Jamaican sprinters Asafa Powell and Sherone Simpson tested positive for the banned stimulant oxilofrine at the Jamaican championships in June. Samuel Kubani/AFP/Getty Images
The criminal doping investigation into former 100-metre world record-holder Asafa Powell, Jamaica teammate Sherone Simpson and their trainer has been delayed by bureaucratic problems but will go ahead.
Udine prosecutor Andrea Gondolo told The Associated Press on Tuesday that his office has been unable to contact the athletes to ask whether they want to observe the testing of substances sequestered during a police raid in July on their training base in northern Italy.
The athletes can observe the testing themselves or designate a lawyer to do so. They have 20 days to respond once contacted.
"The problem has been finding an address to deliver the notification to see if they want to observe the tests, because some of the tests cannot be repeated," Gondolo said. "But I think we should be able to move forward within a month."
If the athletes cannot be contacted, prosecutors could go to the Jamaica Athletics Administrative Association instead.
The Canadian trainer, Christopher Xuereb, was already contacted.
Milton Samuda, a Jamaican attorney who represents Powell and Simpson, did not respond to emails or calls seeking comment.
Following the July hotel raid in Lignano Sabbiadoro, where the Jamaicans have been training for years, the athletes and Xuereb were formally placed under criminal investigation for violating Italy's doping laws.
The raid came after it was announced that Powell and Simpson had tested positive for the banned stimulant oxilofrine at the Jamaican championships in June.
The athletes blamed Xuereb, their newly hired trainer, and said that new supplements he provided caused the positive tests. Xuereb responded by saying that he didn't give the sprinters performance-enhancing drugs and suggested he was being made a scapegoat.
Italy's doping laws include sections for use, administration of banned substances and importation of banned substances.

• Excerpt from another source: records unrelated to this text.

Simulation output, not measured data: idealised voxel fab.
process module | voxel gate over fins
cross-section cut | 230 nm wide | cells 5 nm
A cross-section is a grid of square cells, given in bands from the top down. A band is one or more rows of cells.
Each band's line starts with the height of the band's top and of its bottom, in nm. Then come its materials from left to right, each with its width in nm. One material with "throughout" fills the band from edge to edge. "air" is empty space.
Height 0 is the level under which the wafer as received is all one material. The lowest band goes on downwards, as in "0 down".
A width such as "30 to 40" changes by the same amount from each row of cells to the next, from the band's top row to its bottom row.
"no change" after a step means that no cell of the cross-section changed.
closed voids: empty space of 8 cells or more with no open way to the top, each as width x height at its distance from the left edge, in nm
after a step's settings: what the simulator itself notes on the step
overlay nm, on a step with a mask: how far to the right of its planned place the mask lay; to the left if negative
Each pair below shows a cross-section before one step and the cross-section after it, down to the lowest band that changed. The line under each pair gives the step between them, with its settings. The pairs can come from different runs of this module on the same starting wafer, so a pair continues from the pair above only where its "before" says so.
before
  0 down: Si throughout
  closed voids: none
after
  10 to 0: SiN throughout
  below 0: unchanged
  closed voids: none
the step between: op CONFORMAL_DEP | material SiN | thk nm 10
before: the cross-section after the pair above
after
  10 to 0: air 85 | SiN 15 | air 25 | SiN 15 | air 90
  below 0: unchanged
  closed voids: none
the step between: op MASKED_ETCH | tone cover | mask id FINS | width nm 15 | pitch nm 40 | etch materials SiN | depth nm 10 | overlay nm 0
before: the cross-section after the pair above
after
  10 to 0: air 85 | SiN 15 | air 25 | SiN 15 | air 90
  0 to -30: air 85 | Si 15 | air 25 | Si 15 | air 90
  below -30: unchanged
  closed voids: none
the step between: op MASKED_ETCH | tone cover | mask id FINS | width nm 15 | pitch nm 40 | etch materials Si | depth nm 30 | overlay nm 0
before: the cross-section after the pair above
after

Administration and importation carry more severe sentences and therefore Xuereb risks harsher punishment, Gondolo said, adding that the athletes do not risk prison time.
The confiscated substances appear to be from the United States, according to the containers they were found in, Gondolo said.
Powell and Simpson also risk bans from sports authorities. They have already stopped competing and missed last month's world championships in Moscow.